13. Stay home/go-out? What are their date nights like?
definitely stay home. screw going out and looking your best when you can stay home snuggled closely to ur human heater of a boyfriend
14. Who falls asleep during a movie?
Scotty. he's really bad about it. McCoy purposely picks movies HE wants to watch so he avoids getting sad when Scotty falls asleep
15. Who's the first to cry during movies that don't seem sad?
if the movie isn't actually sad, i don't think either of them would cry. McCoy definitely cries more during sad animal movies though
16. Who hogs the covers?
Scotty. Scotty so Scotty. he already warms run so he doesn't even need the damn covers but McCoy always finds them wrapped around him. he's tried hogging them back, but he learned now that you just have to wiggle yourself into the bundle of warmth and melt completely against Scotty (these are the nights McCoy sleeps the best- get him warm and he's out like a light)
17. Who is more competitive?
both. they try to act like they aren't but when it comes to board games it comes out in full force
18. What are they like when they're drunk? How do they act together? & when 1 is drunk, while the other one's sober?
ive never gotten drunk before (thank god) and never really been around someone who is drunk IRL (also thank god) so NO ONE look at me for this one. but i think Scotty would be very giggly and McCoy is overall just a bit calmer. when they're together though it's a fucking mess. Scotty is getting them into shit and McCoy is progressively feeding into it by coming up with his own drunk ideas of stupid shit to do
When one of them is drunk and the other isnt; they're used to this. they'll gently guide whoever it is through getting sober, since i don't see either of them getting drunk without the other unless they're going through something and alcohol is the only way they see to cope about it. it's an unspoken rule- if you're drunk without me, you're lost. i'll be there when you're sober to talk about it, no judgment
19. What do they fight about most often? (Alternative: what was their biggest fight?)

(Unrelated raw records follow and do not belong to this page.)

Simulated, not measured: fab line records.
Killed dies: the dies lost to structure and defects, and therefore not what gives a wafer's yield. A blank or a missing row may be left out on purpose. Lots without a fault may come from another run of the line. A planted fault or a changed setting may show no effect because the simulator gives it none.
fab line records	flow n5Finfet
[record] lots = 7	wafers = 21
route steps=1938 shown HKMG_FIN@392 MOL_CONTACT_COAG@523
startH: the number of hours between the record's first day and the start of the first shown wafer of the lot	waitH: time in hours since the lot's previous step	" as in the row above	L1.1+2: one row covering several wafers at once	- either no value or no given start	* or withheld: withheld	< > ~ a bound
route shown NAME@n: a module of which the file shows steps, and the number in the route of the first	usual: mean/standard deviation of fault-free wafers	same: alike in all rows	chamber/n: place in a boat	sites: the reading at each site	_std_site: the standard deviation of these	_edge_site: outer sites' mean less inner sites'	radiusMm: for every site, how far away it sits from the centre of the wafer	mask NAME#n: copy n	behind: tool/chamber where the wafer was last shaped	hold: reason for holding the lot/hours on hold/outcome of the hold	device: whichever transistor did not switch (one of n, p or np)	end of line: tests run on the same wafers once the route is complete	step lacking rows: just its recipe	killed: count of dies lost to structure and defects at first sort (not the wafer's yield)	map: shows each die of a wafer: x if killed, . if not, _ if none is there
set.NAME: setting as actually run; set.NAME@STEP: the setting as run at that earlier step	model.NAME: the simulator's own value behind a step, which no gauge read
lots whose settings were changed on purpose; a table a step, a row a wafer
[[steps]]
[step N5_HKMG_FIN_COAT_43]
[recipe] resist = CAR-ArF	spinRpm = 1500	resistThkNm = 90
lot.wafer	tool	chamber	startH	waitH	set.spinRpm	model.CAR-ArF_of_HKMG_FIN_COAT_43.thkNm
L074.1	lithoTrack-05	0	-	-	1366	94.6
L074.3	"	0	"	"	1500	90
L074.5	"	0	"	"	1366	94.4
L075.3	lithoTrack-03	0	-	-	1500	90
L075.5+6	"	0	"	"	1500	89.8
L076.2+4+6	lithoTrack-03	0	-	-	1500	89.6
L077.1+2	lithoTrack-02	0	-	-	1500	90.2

i already answered half of this one, so ill answer the other half. i'd probably say after the episode Empath. McCoy gets FUCKING TORTURED GUYS. Scotty is scared and worried for McCoy, but he's constantly playing it off. Scotty isn't exactly mad at the beginning, but he gets progressively more frustrated when McCoy won't open up about it and let him help. he just wants to help- why is McCoy being so stubborn? it admittedly blew up into something bigger than what it needed to be, but fear can make you act irrationally. thankfully they came together with Scotty apologizing about trying to pry too much and potentially babying McCoy, while McCoy apologizes for pushing Scotty away and not being open and honest about things
20. Who randomly brings home a stray puppy/kitten to adopt?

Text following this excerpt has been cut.